It is not easy to catch the problem (takes few hours/days) and we need
tickless so I just didn’t have time to try without tickless. Also we
adjusted the tickless to use with the L21 RTC.

Intention is to see if the issue is related to tickless or not.

The USB driver is from Atmel SDK. It calls its own critical sections:

define cpu_irq_enable() \

 do {                                       \
     g_interrupt_enabled = true;            \
     __DMB();                               \
     __enable_irq();                        \
 } while (0)

define cpu_irq_disable() \

 do {                                       \
     __disable_irq();                       \
     __DMB();                               \
     g_interrupt_enabled = false;           \
 } while (0)

This is only ok because it is globally disabling and re-enabling
interrupts (assuming the macros are used from inside something that
counts nesting, otherwise interrupts are blindly re-enabled by the
macro) and FreeRTOS only uses interrupt masking with the basepri
register - so there is no conflict with the driver and the RTOS’s
accesses to the hardware.

rtel wrote on Thursday, December 06, 2018:

Ah, re-reading your original post, I see you are using an M0, which
doesn’t have a base pri register, so the critical sections used by the
driver could indeed be a problem. If FreeRTOS is inside a critical
section when cpu_irq_enable() is called then the critical section will
be exited and you will have trouble. So:

  1. Is it possible that cpu_irq_enable() is called from inside a critical
    section? Probably not.
  2. Is cpu_irq_enable() called in a may that sets the interrupt mask back
    to whatever it was when cpu_irq_disable() is called? Or does it just
    enable interrupt regardless of whether they were originally enabled or not?

rtel wrote on Thursday, December 06, 2018:

A couple of comments on the configuration file:

  1. Set configCHECK_FOR_STACK_OVERFLOW to 2, not 1.
  2. How often is printf() called (how often is memory allocated?).
    Calling printf() is one of the most common causes of issues in a
    multithreaded environment with very small stacks.

agostrer wrote on Thursday, December 06, 2018:

I see your point. Let me check how cpu_irq_disabled/enabled are used.
Would love to try your suggestion with tickless disabling and a new RTOS but with testing it may take over a week.
Thank you,
Alex.

agostrer wrote on Friday, December 07, 2018:

Hi Richard,
So theoretically using two different critical sections may bring a problem - I defined SDK functions to use the FreeRTOS functions. It didn’t solve the problem. It started to happen even more often (probably coincedense). Do you want to look with me into the trace file? IMO, it is pointing to a hole in the OS.
Thank you,
Alex.

agostrer wrote on Friday, December 07, 2018:

We allocate memory just in init. Then the malloc() never called again. Never call free().
We do use printf for debugging. Messages are short. I can disable all of them but I doubt that it will help - I do not see any call to printf while analyzing the trace buffer.

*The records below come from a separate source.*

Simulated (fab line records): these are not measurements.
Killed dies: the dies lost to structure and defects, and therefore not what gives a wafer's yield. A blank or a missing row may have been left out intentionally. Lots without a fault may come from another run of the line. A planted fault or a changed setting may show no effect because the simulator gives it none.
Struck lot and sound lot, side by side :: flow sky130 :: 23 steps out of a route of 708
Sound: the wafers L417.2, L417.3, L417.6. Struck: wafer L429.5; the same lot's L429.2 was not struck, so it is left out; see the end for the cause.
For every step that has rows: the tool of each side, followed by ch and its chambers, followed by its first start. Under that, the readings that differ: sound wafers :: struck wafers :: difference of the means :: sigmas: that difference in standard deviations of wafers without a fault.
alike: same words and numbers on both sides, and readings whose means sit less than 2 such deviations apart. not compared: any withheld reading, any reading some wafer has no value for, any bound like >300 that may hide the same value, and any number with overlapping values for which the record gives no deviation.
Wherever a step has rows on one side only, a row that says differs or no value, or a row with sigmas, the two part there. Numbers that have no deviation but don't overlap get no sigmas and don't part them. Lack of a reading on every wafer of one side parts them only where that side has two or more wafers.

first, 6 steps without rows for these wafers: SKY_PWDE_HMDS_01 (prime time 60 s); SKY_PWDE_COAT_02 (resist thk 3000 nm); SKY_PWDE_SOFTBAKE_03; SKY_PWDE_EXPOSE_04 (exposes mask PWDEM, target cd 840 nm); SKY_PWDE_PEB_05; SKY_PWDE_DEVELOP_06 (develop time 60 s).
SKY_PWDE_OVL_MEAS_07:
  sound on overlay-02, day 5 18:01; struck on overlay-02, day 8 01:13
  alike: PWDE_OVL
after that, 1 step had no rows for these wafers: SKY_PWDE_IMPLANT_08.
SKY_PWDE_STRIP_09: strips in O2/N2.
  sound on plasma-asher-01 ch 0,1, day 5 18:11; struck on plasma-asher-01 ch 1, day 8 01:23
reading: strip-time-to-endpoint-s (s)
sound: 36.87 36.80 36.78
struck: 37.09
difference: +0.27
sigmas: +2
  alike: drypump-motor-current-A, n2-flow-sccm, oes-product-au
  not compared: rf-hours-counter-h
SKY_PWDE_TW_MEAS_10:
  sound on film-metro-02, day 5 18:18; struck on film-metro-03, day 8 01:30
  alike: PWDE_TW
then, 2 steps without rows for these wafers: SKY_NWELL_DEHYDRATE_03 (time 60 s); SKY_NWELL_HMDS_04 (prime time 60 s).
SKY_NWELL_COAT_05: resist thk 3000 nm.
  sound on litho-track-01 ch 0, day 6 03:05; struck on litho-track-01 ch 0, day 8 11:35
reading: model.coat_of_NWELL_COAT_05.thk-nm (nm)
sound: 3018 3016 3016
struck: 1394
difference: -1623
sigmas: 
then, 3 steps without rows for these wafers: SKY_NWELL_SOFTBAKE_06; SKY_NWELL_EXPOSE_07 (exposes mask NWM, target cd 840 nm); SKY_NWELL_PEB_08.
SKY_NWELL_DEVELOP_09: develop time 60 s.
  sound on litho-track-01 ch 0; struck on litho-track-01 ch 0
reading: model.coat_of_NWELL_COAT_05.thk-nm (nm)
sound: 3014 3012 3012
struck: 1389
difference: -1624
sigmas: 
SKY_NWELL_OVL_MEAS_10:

rtel wrote on Sunday, December 09, 2018:

I can disable all of
them but I doubt that it will help -

Did it change the behaviour?

I do not see any call to printf
while analyzing the trace buffer.

Doesn’t have to be for it to have caused an issue.

agostrer wrote on Sunday, December 09, 2018:

Didn’t try it yet. On Friday I switch the USB driver into another mode (IP over USB rather than single characters). Still testing. Didn’t see an exception for 37 hours.